A lot of people watched the World Cup in Brazil this past month. The final numbers won’t be in for a while, but with record-breaking viewership for the first round of matches and a big bump in the U.S. audience, it’s a good bet that the 2014 Cup eclipsed the more than the 3.2 billion viewers (nearly half the people on earth) who tuned in at some point or another during the 64 matches in 2010. It’s also a good bet that Ignacio Palacios-Huerta, a professor at the London School of Economics and Political Science, is one of very few soccer fans who watched this year’s matches for insights into perverse incentives, market efficiency, and other economic concepts.
What can the beautiful game tell us about the dismal science? As Palacios-Huerta explains in Beautiful Game Theory: How Soccer Can Help Economics (Princeton University Press, 2014), soccer—and indeed many other professional sports—is a terrific laboratory for testing economic theories. “There is an abundance of readily available data, the goals of the participants are often uncomplicated (score, win, enforce the rules), and the outcomes are extremely clear,” he says.

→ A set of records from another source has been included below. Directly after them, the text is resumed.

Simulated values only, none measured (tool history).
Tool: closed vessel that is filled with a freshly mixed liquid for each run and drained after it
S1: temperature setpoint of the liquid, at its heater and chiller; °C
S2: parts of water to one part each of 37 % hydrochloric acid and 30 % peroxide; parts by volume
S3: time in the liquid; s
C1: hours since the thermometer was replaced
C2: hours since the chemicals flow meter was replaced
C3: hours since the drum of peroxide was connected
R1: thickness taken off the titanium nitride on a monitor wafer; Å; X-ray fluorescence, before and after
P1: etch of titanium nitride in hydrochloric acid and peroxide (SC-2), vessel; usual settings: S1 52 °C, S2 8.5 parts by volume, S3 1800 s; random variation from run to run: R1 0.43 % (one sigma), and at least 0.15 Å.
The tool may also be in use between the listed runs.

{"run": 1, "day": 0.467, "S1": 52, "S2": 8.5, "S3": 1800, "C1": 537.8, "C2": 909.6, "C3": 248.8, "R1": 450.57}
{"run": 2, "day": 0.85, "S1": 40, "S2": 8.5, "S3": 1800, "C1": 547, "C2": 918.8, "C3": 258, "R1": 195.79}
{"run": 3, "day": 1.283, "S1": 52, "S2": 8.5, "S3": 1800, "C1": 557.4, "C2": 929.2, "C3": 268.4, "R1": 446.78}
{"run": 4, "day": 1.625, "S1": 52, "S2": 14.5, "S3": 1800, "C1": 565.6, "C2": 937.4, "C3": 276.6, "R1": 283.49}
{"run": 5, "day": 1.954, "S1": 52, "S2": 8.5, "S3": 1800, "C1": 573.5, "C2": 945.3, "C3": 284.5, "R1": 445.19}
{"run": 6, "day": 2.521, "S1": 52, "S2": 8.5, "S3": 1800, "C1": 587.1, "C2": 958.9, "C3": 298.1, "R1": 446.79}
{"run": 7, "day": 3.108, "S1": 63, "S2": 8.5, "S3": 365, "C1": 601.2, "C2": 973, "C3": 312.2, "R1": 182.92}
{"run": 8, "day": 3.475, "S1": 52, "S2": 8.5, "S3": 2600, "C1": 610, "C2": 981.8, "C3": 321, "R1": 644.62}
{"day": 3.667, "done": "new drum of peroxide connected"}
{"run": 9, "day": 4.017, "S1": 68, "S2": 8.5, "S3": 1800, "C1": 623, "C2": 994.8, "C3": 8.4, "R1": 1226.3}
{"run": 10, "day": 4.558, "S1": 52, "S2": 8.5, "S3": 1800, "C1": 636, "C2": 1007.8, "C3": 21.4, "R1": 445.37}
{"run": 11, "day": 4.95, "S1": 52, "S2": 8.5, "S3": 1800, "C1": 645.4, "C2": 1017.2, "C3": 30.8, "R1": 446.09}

Take incentives, for instance. We’re often warned that incentives can have unexpected consequences, but it’s tough to isolate the effects of an incentive—such as stock options, for instance—in the business world. Are senior executives neglecting the long-term well-being of their firms to bump up the value of their options in the short term, or is something else going on? Are managers sabotaging one another to boost their own performance in forced ranking systems or not? That’s tough to prove without a smoking gun, and managerial saboteurs tend not to leave that kind of evidence lying around.
For a more rigorous test, Palacios-Huerta and his colleague Luis Garicano examined the outcomes stemming from a 1994 FIFA rule change in which three points, instead of two, were awarded in round-robin tournaments for a win. (It was an attempt to drive up soccer scores and attract U.S. fans, who presumably find the subtleties of the game far less appealing than a Pelé-style bicycle kick into the net.) In doing so, the economists found empirical evidence for the risks attendant in strong incentive plans.
By analyzing the incidence of dirty play before and after the rule change, they discovered that increasing the points awarded for a win caused a rise in sabotage on the field: fouls and unsporting behavior resulting in yellow cards increased. By analyzing the results of matches, they further determined that the rule change did not change the number of goals scored. Teams played more aggressive offense until they got their first goal, then they hunkered down defensively to protect the win. “The beautiful game became a bit less beautiful,” concludes Palacios-Huerta.In Beautiful Game Theory, Palacios-Huerta also reports on how he used soccer to prove the long-standing efficient-markets hypothesis—a theory suggesting that in the stock market, for instance, information is processed so efficiently that “unless one knew information that others did not know, no stock should be a better buy than any other.” The problem with proving this hypothesis is that you can’t stop time to analyze the effects of a piece of news on the market. But time does stop in a soccer match.
Palacios-Huerta realized that at halftime, “the playing clock stops but the betting clock continues.” So he identified matches in which a “cusp” goal was scored just before the halftime break, and then analyzed the changes in betting odds during the break at the Betfair online betting exchange. He found that Betfair lived up to its name: “Prices impound news so rapidly and completely that it is not possible to profit from any potential price drift over the halftime interval.”
This is good news for sports bettors, but it’s far less reassuring in light of the New York Times exposé that broke on May 31. It seems that some gamblers are allegedly paying off referees to use penalty calls to rig soccer matches. Efficient or not, when it comes to economic markets, it seems like somebody always knows something that no one else knows.